Of course, 77 of those went to Grizzle on the one score — simply known now as “Vermont Switch”.
Salyers went deep downfield to Grizzle, who made the catch of the perfect dime drop in stride along the right hashmarks and raced to the end zone.
They were playing Cover-3 all game,” said Salyers. “The receivers switch, look off the safety, and he bit on the left side, and then I threw a pass to Grizzle. It was a good play call, good catch, good throw. Just executed the play well.”
Book kicked the extra point to make it 17-7, but the Tigers needed the ball back — and in a hurry.
Kirtland, a usually run-heavy team, kept the ball for eight plays and the next five minutes and 22 seconds — before the Hornets’ Mike Alfieri punted to Ironton at its own 8-yard-line with 7:34 to play.
After an incomplete pass and a Salyers short run to the 10, he completed a pass to Carrico for 32 yards — but the drive stalled out after four more incompletions.
“Your emphasis is always trying to execute better,” said Pendleton. “Problem was, we just ran out of time and had to start doing things a little different than we would like to, if we had been able to stay balanced a little bit.”
The Hornets held the football for the final six minutes and 10 seconds, forcing the Fighting Tigers to take all of their remaining timeouts — as the game ended with four victory-formation kneel-downs by Kirtland quarterback Liam Powers.
Speaking of executing better, the Fighting Tigers would love to have the final 40 seconds of the opening half back.
Trailing 10-0 and with 52 seconds showing, Ironton got its biggest gainer of the first half — when Salyers went deep to Grizzle for 60 yards down to the Hornet 2-yard-line.
Out of timeouts after that, Carrico carried a yard, but then the Hornets were whistled for being offside.
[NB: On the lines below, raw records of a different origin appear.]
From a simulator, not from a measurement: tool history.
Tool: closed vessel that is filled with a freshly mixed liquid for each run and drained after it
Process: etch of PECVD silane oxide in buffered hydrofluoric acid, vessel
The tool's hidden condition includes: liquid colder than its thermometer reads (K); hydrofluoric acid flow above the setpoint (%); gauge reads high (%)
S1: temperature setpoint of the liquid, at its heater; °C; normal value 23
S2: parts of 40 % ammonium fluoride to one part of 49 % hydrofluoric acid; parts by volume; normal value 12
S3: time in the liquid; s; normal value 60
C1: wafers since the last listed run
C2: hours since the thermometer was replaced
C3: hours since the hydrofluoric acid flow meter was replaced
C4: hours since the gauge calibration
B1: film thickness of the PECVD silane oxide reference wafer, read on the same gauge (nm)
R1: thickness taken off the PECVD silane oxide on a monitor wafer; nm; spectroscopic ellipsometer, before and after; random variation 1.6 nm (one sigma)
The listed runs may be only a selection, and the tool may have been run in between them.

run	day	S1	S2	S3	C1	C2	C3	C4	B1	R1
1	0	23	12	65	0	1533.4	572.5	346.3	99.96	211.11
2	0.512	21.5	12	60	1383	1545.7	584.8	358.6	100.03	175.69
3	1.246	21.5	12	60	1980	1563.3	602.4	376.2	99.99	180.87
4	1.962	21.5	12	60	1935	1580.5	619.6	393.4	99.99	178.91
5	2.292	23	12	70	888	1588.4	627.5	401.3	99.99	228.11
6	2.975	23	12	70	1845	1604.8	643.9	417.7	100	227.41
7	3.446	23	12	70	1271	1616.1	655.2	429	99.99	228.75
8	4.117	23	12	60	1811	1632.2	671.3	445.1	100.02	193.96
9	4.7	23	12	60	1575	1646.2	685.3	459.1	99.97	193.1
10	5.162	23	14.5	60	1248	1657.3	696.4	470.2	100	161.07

Still, Ironton was out of timeouts — and Salyers’ sneak from the 1, or actually closer to the six-inch line, on the final play was ruled down right smack at the goal line and did NOT break the plane.
Kirtland ran off the field for the halftime in definite celebration, but the officials decided to review the play using the video replay system, which was implemented by the OHSAA this year for the state finals.
After about a five-minute review, the call was upheld — and Salyers’ sneak was ruled short of the plane.
In the press conference, Pendleton preferred Salyers not answer a reporter’s question about the play and it’s enormous impact — simply stating instead that “they (Hornets) made a great play right there and Salyers was fighting tooth and nail (to score).”
LaVerde discussed it, however, as senior defensive end Mike Rus was the one who made the initial tackle on Salyers.
“We sold out right there,” he said. “There was 13 seconds left, so if they would’ve run a power pass, we’d have had nobody guarding the tight end. They chose to just run it, we got penetration. This little guy (Rus) is a defensive tackle. He is 5-9, 165-pounds. I don’t know how he got in there.”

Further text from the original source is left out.